Ms Ng Gaik Sim, 41, who went by the name Coco, was seen coming out of her room at the brothel in Little India after occupants heard her door slam loudly.

When a fellow prostitute asked what had happened, Ms Ng said in Cantonese that someone had stabbed her. She then collapsed on the floor, bleeding.

A pimple-scarred man in his 30s with short, slightly curly hair and a dark complexion was seen running away.

The man, who left behind a jockey cap in Ms Ng’s room, could have targeted her.

Four prostitutes who had rooms in the same three-storey shophouse as Ms Ng heard her door slam at about 7pm on Oct 25, 2008.

The court heard that she would close and latch her room door whenever she was with a customer.

An inquiry into her death went before the coroner’s court yesterday as there has been no arrest to date.

Inspector Alvin Phua from the Criminal Investigation Department’s Special Investigation Section said in his report that Ms Ng, a divorcee, travelled to and from her home in Malaysia to Singapore daily.

She had been renting a room at the Flanders Square brothel to service customers since 2006.

At about 6.30pm that day, she told a fellow prostitute that she had served a Malay customer who had just been released from prison. She did not make any complaints about him.

Police seized, among other things, a 26cm-long knife, a cap, cigarette butts and an empty cigarette box from her room.

Ms Ng, who died from a stab wound to her abdomen, was known to be a blunt and straightforward person, and would refuse to take on Indian and Bangladeshi customers. She would at times shout at them to leave.

Six days before the incident, she was heard shouting at someone to leave.

In his findings, State Coroner Victor Yeo said that while the motive of the killing was not known, the evidence suggested that Ms Ng was being targeted by her killer, who had planned the attack.

“In my view, sex was clearly not in the mind of the assailant at the material time,” he said.

The coroner said that, given the witnesses’ accounts, the woman’s room door was latched from the inside after the killer had gone into her room, and she was immediately ambushed.

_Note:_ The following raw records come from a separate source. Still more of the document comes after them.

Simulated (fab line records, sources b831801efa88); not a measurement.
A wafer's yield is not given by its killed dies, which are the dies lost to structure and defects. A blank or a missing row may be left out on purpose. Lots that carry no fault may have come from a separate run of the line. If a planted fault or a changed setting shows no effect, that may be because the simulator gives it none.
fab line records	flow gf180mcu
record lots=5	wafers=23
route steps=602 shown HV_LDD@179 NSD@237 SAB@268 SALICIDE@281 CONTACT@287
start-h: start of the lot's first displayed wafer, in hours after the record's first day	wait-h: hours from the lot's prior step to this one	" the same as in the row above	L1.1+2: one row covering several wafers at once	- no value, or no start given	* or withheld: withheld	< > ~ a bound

“I note that from the time the other occupants in the other rooms heard the sound of the latch and the door slammed open, they did not hear any commotion or the deceased shouting for help,” he said.

It appeared that the assailant was on a “single mission to cause harm to the deceased”.

He said: “In my view, the deceased was undoubtedly taken by surprise by her killer and was brutally stabbed even before she could scream for help or defend herself.”

He recorded a verdict of murder by an unknown person.